When you’re responsible for creating value in the face of uncertainty, it’s easy to find ways of escaping doing the work. You need to close your escape hatches.

Escape Hatches

Ever notice how the “smart thing to do” often sounds suspiciously like an excuse?

In this week’s episode of Daily Creative, I dove into a phenomenon I see all too often among talented, ambitious people: the subtle art of building “escape hatches” that keep us from committing fully to our creative goals.

Waiting until the last minute feels like a productivity quirk, but it actually shields us from ever discovering what our best looks like.

When we rush, we retain an out: “Hey, I only had two hours.” The antidote is intentional: break big projects into step goals and time-block your calendar for those tasks. When you measure progress at manageable milestones, you eliminate the drama of all-or-nothing deadlines and give yourself space to uncover your fullest potential.

Where in your work are you leaving things “until there’s pressure,” and what is one step goal you could set this week?

Doing too many things at once can feel like ambition, but often, it’s fear of failing at the one thing that matters most.

Spreading your energy across projects insulates you from risk, but it also robs you of the chance to find out what focused effort could accomplish. The solution? Pick your “big three”—the top priorities where impact would be most significant if you gave your all. Say no to distractions masquerading as opportunities and protect time for the work at your core.

Which three priorities, if tackled, would move everything else forward in your work this quarter?

It’s easy to shift your definition of success after a project is over: “Well, we didn’t do what we planned, but this outcome is good enough.”

Rationalizing results lets you avoid the sting of failure, but it also prevents learning and diminishes honesty in your team or yourself. Define clear metrics for success at the outset, be objective, and establish external accountability—so you know when it’s time to celebrate, or time to course correct.

Before you start your next project, what concrete metric will tell you that you’ve actually succeeded?

Backup plans, “just in case” scenarios, or “waiting for the right time” often look like prudence, but they’re usually fear in disguise.

We talk ourselves into delay by dressing it up as wisdom, but those moments rarely move us forward. Real progress starts with closing these safety exits—committing to your next move and trusting yourself to adapt if the unexpected happens. There’s a difference between being prepared and being perpetually uncommitted.

What’s the escape hatch you keep just in case your current venture doesn’t go perfectly—and what would closing it look like?

True creative confidence doesn’t come from endless backup plans.

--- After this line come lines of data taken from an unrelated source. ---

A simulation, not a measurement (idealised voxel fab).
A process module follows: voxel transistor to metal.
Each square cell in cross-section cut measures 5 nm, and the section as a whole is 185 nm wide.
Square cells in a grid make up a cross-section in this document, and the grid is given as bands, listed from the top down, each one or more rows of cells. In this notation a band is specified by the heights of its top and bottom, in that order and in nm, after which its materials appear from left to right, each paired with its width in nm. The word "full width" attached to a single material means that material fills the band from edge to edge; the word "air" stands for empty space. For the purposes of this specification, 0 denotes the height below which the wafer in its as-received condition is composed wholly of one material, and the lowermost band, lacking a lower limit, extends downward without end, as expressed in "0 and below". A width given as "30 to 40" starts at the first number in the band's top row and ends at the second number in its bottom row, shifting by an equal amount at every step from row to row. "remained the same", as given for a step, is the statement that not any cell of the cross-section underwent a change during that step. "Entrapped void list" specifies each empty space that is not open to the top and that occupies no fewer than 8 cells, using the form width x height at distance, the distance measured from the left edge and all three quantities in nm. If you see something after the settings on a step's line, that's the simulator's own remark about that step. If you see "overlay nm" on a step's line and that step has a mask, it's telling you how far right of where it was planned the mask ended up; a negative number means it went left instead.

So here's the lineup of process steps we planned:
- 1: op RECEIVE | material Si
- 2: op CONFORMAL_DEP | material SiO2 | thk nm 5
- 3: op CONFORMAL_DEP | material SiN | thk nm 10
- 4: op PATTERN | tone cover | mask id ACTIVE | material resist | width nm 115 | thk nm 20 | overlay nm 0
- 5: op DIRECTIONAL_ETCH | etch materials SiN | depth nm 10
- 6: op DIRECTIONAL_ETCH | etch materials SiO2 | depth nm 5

It comes from knowing you can “adjust and adapt” as you go, and being willing to risk failure for the sake of real growth. Close an escape hatch—set a milestone, pick your big three, or define a concrete outcome—and see what happens when you give yourself no choice but to move forward and trust your abilities.

What’s one area this week where you can commit fully, allowing yourself neither an excuse nor an easy exit?

Remember, escape hatches might feel like they keep us safe, but more often, they just keep us where we are. This week, close a hatch and lean in. That’s what real leadership looks like.